Bio and Publications

Tuesday, September 8, 2009

API Quality Check

A recent request for an API quality check sent me into a paroxysm.

The request seemed simple enough. They had two varieties of API design: varietal M had a lot of methods, each with relatively few parameters. Varietal P had a few methods, but each had a boat-load of parameters.

There had been some "reading" on API design and questions were raised. They wanted me to weigh in, telling them that style M was "better" than style P. [It is, but that's not the point.]

I was shocked speechless.

I find it incredible that anyone could even need coaching in API design. Much less find Tulach's book and still be unable to apply the principles.

Here's what bugged me.

If they were coding in any sensible language, they should have mountains of API examples all around them. Java has a huge standard library. C# has the entire .Net framework. Python has a vast library. All of these are tremendous, well-designed, carefully crafted examples of API's.

API's Everywhere

As far as I can see, the world is fat with API examples. Everywhere you look, every vendor, every product, everything has an API.

It just shouldn't be rocket science to compare your API against the established standard for the language in which you're working.

Somehow it was possible for several programmers to be completely unable to find any examples of API design.

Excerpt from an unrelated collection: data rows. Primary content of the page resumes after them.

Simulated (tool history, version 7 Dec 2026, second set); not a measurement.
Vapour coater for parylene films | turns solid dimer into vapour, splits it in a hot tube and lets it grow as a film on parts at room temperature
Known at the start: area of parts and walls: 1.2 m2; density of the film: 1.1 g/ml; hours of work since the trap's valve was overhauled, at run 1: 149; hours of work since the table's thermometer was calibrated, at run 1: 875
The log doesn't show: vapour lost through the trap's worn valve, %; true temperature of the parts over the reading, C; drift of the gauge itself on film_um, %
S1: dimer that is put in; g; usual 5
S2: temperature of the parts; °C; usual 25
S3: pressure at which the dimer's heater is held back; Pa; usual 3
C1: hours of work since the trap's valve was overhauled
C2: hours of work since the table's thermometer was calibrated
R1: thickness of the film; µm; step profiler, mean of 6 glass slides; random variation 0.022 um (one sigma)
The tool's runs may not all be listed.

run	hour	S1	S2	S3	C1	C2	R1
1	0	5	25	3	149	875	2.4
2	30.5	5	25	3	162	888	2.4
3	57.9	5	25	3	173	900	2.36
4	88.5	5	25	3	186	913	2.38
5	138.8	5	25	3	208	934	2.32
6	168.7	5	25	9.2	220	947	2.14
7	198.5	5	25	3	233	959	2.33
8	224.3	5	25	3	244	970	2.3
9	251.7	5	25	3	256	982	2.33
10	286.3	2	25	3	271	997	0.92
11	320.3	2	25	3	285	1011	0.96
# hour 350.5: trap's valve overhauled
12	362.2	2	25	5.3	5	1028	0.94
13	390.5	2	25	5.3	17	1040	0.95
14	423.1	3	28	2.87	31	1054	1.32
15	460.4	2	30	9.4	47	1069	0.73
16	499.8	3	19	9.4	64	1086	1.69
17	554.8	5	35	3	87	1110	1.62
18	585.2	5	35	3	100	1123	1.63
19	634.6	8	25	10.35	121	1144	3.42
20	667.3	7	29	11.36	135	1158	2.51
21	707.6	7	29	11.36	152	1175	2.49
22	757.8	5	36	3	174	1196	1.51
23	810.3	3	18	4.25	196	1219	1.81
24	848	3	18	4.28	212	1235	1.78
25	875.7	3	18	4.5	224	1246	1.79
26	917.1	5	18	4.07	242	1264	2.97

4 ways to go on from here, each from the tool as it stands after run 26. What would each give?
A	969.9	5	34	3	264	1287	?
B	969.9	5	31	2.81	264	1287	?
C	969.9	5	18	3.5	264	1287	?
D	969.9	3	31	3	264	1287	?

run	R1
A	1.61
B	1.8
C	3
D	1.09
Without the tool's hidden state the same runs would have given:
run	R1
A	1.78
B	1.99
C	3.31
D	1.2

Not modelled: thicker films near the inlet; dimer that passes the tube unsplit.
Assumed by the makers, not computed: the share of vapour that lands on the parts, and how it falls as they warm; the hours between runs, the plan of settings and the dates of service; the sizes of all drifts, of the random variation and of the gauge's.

I can only assume that they are living in a time-warp; none of them have ever connected to the Internet or seen any code but their own. Perhaps the only API they could think of was JDBC. Or perhaps they were all Visual Basic or PL/SQL programmers and didn't see much open-source code. Or perhaps they had some really obscure language where no one posts any open source API's.

What To Do?

My direct advice was to read Tulach and create a big spreadsheet ranking their code against each principle that Tulach provides.

After thinking about it, I realize I should have asked what API's they were currently using and how their proposed new code stacked up against the existing language and framework they already had.